In the US: Mondays, 9/8c, NBC
Time for a third-episode verdict on “Jerry Bruckheimer’s Casualty” aka Trauma. After an opening episode that made it hard to spot the wheat (most of the writing and characters) from the chaff (the colossal, ridiculous explosions and accidents), Trauma settled into a second episode that did more or less the same thing again – but with fewer explosions.
Episode three, however, was a far better beast. There’s still the Casualty/House gambit of setting up an obvious accident then substituting a less obvious accident later on – in the world of Trauma, the obvious accident is the mysterious arrival of a car from nowhere which then ploughs through pedestrians/the wall of a house/whatever.
But the whole episode was considerably less over the top and gave us a kind of Rosencrantz and Guildenstern Are Dead view of a typical police drama: while the exciting hostage negotiation is going on, we found out what the paramedics have been up to the whole time and they’re pretty impressive, as it happens.
The third episode also saw the characters begin to work dramatically for me. Until now, they’ve just really been types and case studies, but they’re starting to becoming more real now. Cliff Curtis’s chopper pilot is still the most interesting character (although not necessarily for the right reasons), although Anastasia Griffith’s promiscuous but authoritative lead paramedic comes a close second. The others need work, but are getting there.

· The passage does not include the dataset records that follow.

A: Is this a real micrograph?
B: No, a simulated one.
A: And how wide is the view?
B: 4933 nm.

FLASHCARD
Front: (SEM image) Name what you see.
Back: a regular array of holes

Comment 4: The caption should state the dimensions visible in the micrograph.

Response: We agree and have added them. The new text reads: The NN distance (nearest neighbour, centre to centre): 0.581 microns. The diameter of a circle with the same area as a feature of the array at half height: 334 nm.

I’m very tempted to keep watching, now the writers are getting on with telling stories rather than establishing the characters, but it’s not engrossing enough that I’m guaranteed to. In all likelihood, I’ll give up. But it’s good enough that I’m split on the decision.
Carusometer rating: 2
Rob’s prediction: Very expensive (c$3m per episode) so liable to get cancelled very soon. But better than Mercy and a lot of the other new dramas, so deserves more of a chance at life than them.